Multiphysics software calculates the process of extracting cryogenic trapped water under the Moon’s surface using microwave energy.
In 1999, NASA’s Lunar Prospector revealed concentrated hydrogen signatures detected in permanently shadowed craters at the lunar poles. While scientists have long speculated about the source of vast quantities of hydrogen at the poles, recent discoveries made by NASA’s Lunar CRater Observing and Sensing Satellite (LCROSS) are shedding new light on the question of water on the Moon.
Water and other compounds found on the Moon represent potential resources that could sustain future lunar exploration. In situ resources are very important since they do not have to be launched out of Earth’s gravitational well. It costs about $50,000 per pound to launch a payload to the Moon. And since water is one of the resources that will have to be resupplied to a manned lunar outpost, water would be part of the total cost of the payload taken to the Moon. One ton of water and one ton of oxygen per year would be required for the early stages of a manned outpost. This makes it necessary that a water extraction process will be developed for use at an outpost. And once the water is extracted, oxygen can be obtained from the water by electrolysis.
Microwave processing to extract water has unique advantages over other processes. Because of the high vacuum, the thermal conductivity of lunar soil is very low. Additionally, microwave energy is advantageous because it heats from the inside out. This means that the excavation of lunar soil could be unnecessary, thereby minimizing Moon dust and the negative aspect of perhaps having to strip-mine the Moon.
The basic components of the microwave extraction system include a microwave source, waveguides to deliver the energy to the soil, and a cold trap to capture the water vapor (Figure 2). First, the microwave energy penetrates and heats the soil and, since ice is relatively transparent to microwave energy, heat is transferred from the soil particles to the water ice condensed onto the surface of the soil. On the Moon, water ice transforms directly to water vapor by sublimation. Once in the cold trap, the water vapor will transform back to ice. In addition to the system components, a power source and a rover to transport the extraction system will be necessary.
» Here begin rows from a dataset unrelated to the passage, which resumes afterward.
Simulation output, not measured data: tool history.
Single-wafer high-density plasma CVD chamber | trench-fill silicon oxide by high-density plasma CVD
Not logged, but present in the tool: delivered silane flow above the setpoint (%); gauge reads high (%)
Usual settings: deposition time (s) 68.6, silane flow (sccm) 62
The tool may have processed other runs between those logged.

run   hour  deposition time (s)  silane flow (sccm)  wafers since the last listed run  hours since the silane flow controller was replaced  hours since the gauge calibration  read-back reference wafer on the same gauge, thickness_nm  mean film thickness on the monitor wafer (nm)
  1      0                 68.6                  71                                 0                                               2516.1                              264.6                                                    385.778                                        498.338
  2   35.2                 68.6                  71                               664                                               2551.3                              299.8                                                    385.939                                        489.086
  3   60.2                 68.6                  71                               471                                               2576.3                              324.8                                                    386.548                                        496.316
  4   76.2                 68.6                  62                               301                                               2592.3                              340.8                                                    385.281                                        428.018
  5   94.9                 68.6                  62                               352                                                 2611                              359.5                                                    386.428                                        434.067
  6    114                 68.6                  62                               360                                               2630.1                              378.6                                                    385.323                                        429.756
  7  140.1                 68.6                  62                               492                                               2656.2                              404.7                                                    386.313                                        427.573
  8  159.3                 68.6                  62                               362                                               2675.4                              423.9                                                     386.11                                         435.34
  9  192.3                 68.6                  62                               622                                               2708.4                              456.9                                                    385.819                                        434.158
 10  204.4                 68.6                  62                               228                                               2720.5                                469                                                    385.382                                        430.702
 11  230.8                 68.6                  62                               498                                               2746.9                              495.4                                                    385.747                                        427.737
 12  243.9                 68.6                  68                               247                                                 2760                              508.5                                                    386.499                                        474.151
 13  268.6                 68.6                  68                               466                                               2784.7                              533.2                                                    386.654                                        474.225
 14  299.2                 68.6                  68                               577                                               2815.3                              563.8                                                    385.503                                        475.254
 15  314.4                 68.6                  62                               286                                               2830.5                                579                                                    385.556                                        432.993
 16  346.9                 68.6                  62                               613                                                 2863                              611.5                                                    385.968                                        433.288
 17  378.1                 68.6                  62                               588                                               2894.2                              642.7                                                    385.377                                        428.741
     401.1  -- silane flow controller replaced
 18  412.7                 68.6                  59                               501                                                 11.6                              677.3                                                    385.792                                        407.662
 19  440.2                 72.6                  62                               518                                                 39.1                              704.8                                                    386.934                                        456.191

Since the microwave processing parameters and hardware requirements for water extraction is a complex multiphysics problem, NASA employed simulation to address the challenges. COMSOL Multiphysics is being used to calculate the microwave penetration into, and heating of, simulated lunar soil. The properties of the simulant are approximated by complex electric permittivity and magnetic permeability measured in the lab. Calculations can be performed on different geometries, for a range of microwave frequencies and different power levels, for the simulated lunar soil. Since the temperature varies with time as the soil heats, temperature-dependent soil dielectric properties can be incorporated into the model along with temperature-dependent thermal conductivity of the soil.